A day in the life of a Milan duke
Luxuries that would make a modern tycoon feel poor
Dmitri Merezhkovsky, a Russian philosopher and novelist (who died of starvation in Paris during World War II) describes in his book Leonardo Da Vinci the life of a Milanese duke around 1500. His account has special value because it is the result of extensive archive study during a long tour of Greece, Turkey, Europe and the Near East. It is, in fact, a historical document of everyday life among the ruling class of the early years of the European Renaissance.
So, the duke, during an ordinary stroll around the workshops neighbouring his palazzo, where all sorts of artists that he patronised worked, would listen to the hagiographers talk about their art. The wood on which they would paint had to be old beech or fig tree, and it had to be primed with a good rubbing of powdered burnt bone. The bones used for that had to be hen’s wings, capon’s spines, or ram’s ribs and shoulderblades. Otherwise, the wood would not be smooth and glossy enough for a good icon. The paints were made by the artists themselves, using ingredients they collected themselves in nature. Indispensable ingredients were egg yolk, fig sap, water, oil, and wine. There was endless variation in details. If they wanted to paint young faces, the egg had to come from a town-bred hen, and thus have a lighter yolk. The yolk of eggs laid by free range country hens was suitable to colour older and darker faces and bodies.
The duke would continue his stroll, pass through his warehouses, cowsheds and pigsties, and end up in an outbuilding named “the home of giants”, which every respectable aristocratic home had. That was where all the creatures that amused the noblemen and noblewomen of the time lived, locked up in cages. Hounds, monkeys, parrots, dwarves, hunchbacks, negroes, madmen and epileptics, all piled up together in incredible filth. They were taken out according to the masters’ mood for entertainment. Of course, it did not even cross anyone’s mind that, for instance, dwarves or negroes were human creatures too. When a negro child was taken seriously ill, the duke thought of baptising him in order for him not to die a heathen, but then considered it too great an indulgence.
Then the duke and duchess would get to table, which, on an ordinary day, would include no less than thirty people. This is how Merezhkovsky describes an ordinary ducal dinner: “They started with fresh artichokes, brought from Genoa to Milan on horseback, fat eels from Venice, carp from the fisheries of Mantua and jellied capon’s breast. Afterwards, the main course was a huge boar’s head, stuffed with chestnuts and raisins. A whole stuffed peacock followed, with its magnificent feathers stuck again on its roasted body. As soon as the cooks put it on the table, it suddenly started to flutter its wings and tail, to the delight of the table companions. That was achieved through a mechanism hidden inside the peacock’s body, which made the cooked bird act like a living one. Dessert was a huge cake, out of which jumped a dwarf covered in parrot feathers, who was promptly snatched by the servants and locked in a gilded hanging cage in order to amuse the guests with his jokes during dinner.”

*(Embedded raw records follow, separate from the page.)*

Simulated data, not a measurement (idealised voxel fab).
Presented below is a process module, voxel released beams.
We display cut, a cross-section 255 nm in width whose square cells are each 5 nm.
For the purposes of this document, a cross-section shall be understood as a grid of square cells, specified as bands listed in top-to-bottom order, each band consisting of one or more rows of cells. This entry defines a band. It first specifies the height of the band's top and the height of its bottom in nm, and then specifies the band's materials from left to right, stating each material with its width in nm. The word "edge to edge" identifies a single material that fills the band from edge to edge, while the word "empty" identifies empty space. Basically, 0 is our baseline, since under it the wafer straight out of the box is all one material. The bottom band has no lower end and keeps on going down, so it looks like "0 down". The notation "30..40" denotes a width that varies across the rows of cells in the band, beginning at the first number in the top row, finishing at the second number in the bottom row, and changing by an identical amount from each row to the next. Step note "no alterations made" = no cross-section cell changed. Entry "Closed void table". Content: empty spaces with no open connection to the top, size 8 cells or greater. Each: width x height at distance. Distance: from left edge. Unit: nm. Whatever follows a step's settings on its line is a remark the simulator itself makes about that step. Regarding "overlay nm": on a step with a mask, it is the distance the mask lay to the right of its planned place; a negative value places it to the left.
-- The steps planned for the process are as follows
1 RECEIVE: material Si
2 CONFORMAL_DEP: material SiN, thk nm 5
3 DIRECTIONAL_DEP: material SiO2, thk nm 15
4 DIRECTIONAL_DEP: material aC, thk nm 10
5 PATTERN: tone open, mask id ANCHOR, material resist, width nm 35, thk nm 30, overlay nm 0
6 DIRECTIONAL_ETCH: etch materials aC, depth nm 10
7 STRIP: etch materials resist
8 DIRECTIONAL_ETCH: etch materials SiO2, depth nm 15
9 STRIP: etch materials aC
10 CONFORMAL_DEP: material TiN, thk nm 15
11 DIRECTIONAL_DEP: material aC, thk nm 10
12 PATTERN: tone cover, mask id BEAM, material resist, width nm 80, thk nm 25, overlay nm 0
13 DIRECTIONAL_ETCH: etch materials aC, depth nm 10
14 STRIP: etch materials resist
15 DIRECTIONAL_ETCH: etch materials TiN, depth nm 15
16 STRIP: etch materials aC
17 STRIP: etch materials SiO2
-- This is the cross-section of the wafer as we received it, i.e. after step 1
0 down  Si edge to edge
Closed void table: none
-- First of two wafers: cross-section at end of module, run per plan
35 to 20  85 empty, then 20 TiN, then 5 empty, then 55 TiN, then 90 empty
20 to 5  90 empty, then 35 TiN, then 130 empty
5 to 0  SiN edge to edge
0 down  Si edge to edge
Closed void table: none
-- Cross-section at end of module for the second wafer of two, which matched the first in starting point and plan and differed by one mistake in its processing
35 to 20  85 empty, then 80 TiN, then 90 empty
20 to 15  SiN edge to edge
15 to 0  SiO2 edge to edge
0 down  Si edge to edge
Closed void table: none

There were no forks on the table, only knives. The guests ate using three fingers, although at dessert there was a sort of fork brought in, gold with a crystal handle, which only the ladies would use. There were no napkins either; the guests wiped their hands on the tablecloth. They drank a light Sicilian white wine with the first course, then red Cyprus wine flavoured with cinnamon and cloves to accompany the meats. Before the duke drank any wine, the chamberlain would dip in his cup a special amulet, made by a piece of African rhinoceros horn on a golden chain. If the wine was poisoned, the horn would blacken instantly. There were similar amulets on all salt bowls. If rhino’s horn was not to be found, they used talismans of desiccated frog or snake’s tongue instead. After dinner, the guests would listen to some poetry recitations, eating gilded oranges drenched in aromatic Malvasian wine.
That was an ordinary day in the life of a Milan duke during the early Renaissance, a time when death of starvation, both in the cities and in the ravaged countryside, was a very common fate for the poor.